Core2 and later should run this at one iteration per clock, twice as fast as the while(){}-structured loop, if memory isn't a bottleneck (i.e. assuming L1D hits, or at least L2 actually; this is only SSE2 16-bytes per clock).
This is only 3 fused-domain uops, so can issue at better than one per clock on anything since Core2, or just one per clock if issue groups always end with a taken branch.
But the important part is that port5 pressure is vastly reduced: only cmp/jb needs it. The other uops will probably be scheduled to port5 some of the time and steal cycles from loop-branch throughput, but this will be a few % instead of a factor of 2. See How are x86 uops scheduled, exactly?.
Most CPUs that normally have a taken-branch throughput of one per 2 cycles can still execute tiny loops at 1 per clock. There are some exceptions, though. (I forget which CPUs can't run tight loops at 1 per clock; maybe Bulldozer-family? Or maybe just some low-power CPUs like VIA Nano.) Sandybridge and Core2 can definitely run tight loops at one per clock. They even have loop buffers; Core2 has a loop buffer after instruction-length decode but before regular decode. Nehalem and later recycle uops in the queue that feeds the issue/rename stage. (Except on Skylake with microcode updates; Intel had to disable the loop buffer because of a partial-register merging bug.)
However, there is a loop-carried dependency chain on xmm0: Intel CPUs have 1-cycle latency paddd, so we're right up against that bottleneck, too. add esi, 16 is also 1 cycle latency. On Bulldozer-family, even integer vector ops have 2c latency, so that would bottleneck the loop at 2c per iteration. (AMD since K8 and Intel since SnB can run two loads per clock, so we need to unroll anyway for max throughput.) With floating point, you definitely want to unroll with multiple accumulators. Why does mulss take only 3 cycles on Haswell, different from Agner's instruction tables? (Unrolling FP loops with multiple accumulators).

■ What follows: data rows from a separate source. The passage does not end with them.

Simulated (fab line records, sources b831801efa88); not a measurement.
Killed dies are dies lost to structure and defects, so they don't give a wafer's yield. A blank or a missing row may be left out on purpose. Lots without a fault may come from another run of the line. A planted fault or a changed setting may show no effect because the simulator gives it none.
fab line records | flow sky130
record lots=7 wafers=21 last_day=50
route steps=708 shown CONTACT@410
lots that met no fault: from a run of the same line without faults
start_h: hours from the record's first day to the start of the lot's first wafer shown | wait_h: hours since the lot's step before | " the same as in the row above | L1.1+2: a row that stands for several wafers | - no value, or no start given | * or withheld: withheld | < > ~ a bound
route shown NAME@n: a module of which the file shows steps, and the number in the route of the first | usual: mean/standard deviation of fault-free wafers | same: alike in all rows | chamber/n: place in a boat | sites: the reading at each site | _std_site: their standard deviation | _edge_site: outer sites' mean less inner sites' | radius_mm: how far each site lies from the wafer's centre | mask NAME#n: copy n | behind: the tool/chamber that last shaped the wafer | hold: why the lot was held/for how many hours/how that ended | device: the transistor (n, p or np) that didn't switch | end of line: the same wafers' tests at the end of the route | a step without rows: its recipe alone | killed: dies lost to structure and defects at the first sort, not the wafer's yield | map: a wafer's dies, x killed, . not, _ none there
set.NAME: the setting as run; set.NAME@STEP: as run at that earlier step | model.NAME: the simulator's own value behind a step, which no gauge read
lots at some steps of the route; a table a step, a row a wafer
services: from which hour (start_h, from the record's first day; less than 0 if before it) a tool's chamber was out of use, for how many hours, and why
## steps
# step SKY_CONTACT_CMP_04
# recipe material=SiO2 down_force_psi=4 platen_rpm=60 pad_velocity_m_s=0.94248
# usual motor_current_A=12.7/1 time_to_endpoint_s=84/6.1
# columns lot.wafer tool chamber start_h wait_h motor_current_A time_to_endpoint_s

If I'd used an indexed addressing mode, like paddd xmm0, [edi + eax], I could have used sub eax, 16 / jnc at the loop condition. SUB/JNC can macro-fuse on Sandybridge-family, but the indexed load would un-laminate on SnB/IvB (but stay fused on Haswell and later, unless you use the AVX form).
; index relative to the end of the array, with an index counting up towards zero
add rdi, rsi ; edi = end_pointer
xor eax, eax
sub eax, esi ; eax = -length, so [rdi+rax] = first element
.looptop: ; do {
paddd xmm0, [rdi + rax]
add eax, 16
jl .looptop ; } while(idx+=16 < 0); // or JNC still works
(It's usually better to unroll some to hide the overhead of pointer increments instead of using indexed addressing modes, especially for stores, partly because indexed stores can't use the port7 store AGU on Haswell+.)
On Core2/Nehalem add/jl don't macro-fuse, so this is 3 fused-domain uops even in 64-bit mode, without depending on macro-fusion. Same for AMD K8/K10/Bulldozer-family/Ryzen: no fusion of the loop condition, but PADDD with a memory operand is 1 m-op / uop.
On SnB, paddd un-laminates from the load, but add/jl macro-fuse, so again 3 fused-domain uops. (But in the unfused domain, only 2 ALU uops + 1 load, so probably fewer resource conflicts reducing throughput of the loop.)
On HSW and later, this is 2 fused-domain uops because an indexed load can stay micro-fused with PADDD, and add/jl macro-fuses. (Predicted-taken branches run on port 6, so there are never resource conflicts.)
Of course, the loops can only run at best 1 iteration per clock because of taken branch throughput limits even for tiny loops. This indexing trick is potentially useful if you had something else to do inside the loop, too.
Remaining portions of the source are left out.